Title: | Explainable Ensemble Trees |
Version: | 0.2.0 |
Description: | The Explainable Ensemble Trees 'e2tree' approach has been proposed by Aria et al. (2024) <doi:10.1007/s00180-022-01312-6>. It aims to explain and interpret decision tree ensemble models using a single tree-like structure. 'e2tree' is a new way of explaining an ensemble tree trained through 'randomForest' or 'xgboost' packages. |
License: | MIT + file LICENSE |
URL: | https://github.com/massimoaria/e2tree |
BugReports: | https://github.com/massimoaria/e2tree/issues |
Encoding: | UTF-8 |
RoxygenNote: | 7.3.2 |
Imports: | dplyr, doParallel, parallel, foreach, future.apply, ggplot2, Matrix, partitions, purrr, tidyr, ranger, randomForest, rpart.plot, Rcpp, RSpectra, ape |
LinkingTo: | Rcpp |
Suggests: | testthat (≥ 3.0.0) |
Config/testthat/edition: | 3 |
NeedsCompilation: | yes |
Packaged: | 2025-07-16 10:34:25 UTC; massimoaria |
Author: | Massimo Aria |
Maintainer: | Massimo Aria <aria@unina.it> |
Repository: | CRAN |
Date/Publication: | 2025-07-16 12:00:02 UTC |
Dissimilarity matrix
Description
The function createDisMatrix creates a dissimilarity matrix among observations from an ensemble tree.
Usage
createDisMatrix(
ensemble,
data,
label,
parallel = list(active = FALSE, no_cores = 1),
verbose = FALSE
)
Arguments
ensemble |
is an ensemble tree object |
data |
is a data frame containing the variables in the model. It is the data frame used for ensemble learning. |
label |
is a character. It indicates the response label. |
parallel |
A list with two elements: |
verbose |
Logical. If TRUE, the function prints progress messages and other information during execution. If FALSE (the default), messages are suppressed. |
Details
An ensemble
is a trained object of one of these classes trained
for classification or regression task:
-
randomForest
-
ranger
Value
A dissimilarity matrix. This is a dissimilarity matrix measuring the discordance between two observations concerning a given random forest model.
Examples
## Classification
data("iris")
# Create training and validation set:
smp_size <- floor(0.75 * nrow(iris))
train_ind <- sample(seq_len(nrow(iris)), size = smp_size)

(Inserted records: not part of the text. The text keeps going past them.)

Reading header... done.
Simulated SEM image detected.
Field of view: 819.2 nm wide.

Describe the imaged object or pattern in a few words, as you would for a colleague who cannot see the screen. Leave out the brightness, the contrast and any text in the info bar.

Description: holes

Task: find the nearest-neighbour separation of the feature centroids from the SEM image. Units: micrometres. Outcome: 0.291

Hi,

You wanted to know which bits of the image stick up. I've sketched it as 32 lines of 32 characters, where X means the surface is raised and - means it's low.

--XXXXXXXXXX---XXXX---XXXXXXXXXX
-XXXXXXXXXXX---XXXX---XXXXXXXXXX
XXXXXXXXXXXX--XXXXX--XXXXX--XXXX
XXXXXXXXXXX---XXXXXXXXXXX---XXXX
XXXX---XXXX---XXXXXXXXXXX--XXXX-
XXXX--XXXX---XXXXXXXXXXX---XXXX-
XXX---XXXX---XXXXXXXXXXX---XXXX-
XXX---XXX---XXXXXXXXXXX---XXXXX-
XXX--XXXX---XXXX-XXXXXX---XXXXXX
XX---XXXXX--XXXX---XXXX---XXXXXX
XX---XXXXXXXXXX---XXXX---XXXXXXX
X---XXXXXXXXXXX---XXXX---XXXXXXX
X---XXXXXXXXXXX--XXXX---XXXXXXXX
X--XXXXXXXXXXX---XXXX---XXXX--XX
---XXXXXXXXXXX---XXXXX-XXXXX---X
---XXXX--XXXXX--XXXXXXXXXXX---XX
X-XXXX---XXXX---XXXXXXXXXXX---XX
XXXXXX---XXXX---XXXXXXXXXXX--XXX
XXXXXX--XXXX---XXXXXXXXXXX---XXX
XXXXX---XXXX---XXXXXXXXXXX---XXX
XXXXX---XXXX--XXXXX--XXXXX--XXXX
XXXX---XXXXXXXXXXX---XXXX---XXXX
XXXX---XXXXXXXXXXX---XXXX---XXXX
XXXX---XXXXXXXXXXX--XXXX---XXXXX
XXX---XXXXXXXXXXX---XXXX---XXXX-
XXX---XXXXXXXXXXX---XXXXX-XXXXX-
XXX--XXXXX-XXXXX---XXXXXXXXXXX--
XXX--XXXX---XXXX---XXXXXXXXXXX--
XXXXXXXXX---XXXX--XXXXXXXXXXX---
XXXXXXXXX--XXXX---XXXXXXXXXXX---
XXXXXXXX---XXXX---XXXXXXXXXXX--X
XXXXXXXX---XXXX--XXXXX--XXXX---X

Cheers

training <- iris[train_ind, ]
validation <- iris[-train_ind, ]
response_training <- training[,5]
response_validation <- validation[,5]
# Perform training:
## "randomForest" package
ensemble <- randomForest::randomForest(Species ~ ., data=training,
importance=TRUE, proximity=TRUE)
## "ranger" package
ensemble <- ranger::ranger(Species ~ ., data = iris,
num.trees = 1000, importance = 'impurity')
D <- createDisMatrix(ensemble, data=training,
label = "Species",
parallel = list(active=FALSE, no_cores = 1))
## Regression
data("mtcars")
# Create training and validation set:
smp_size <- floor(0.75 * nrow(mtcars))
train_ind <- sample(seq_len(nrow(mtcars)), size = smp_size)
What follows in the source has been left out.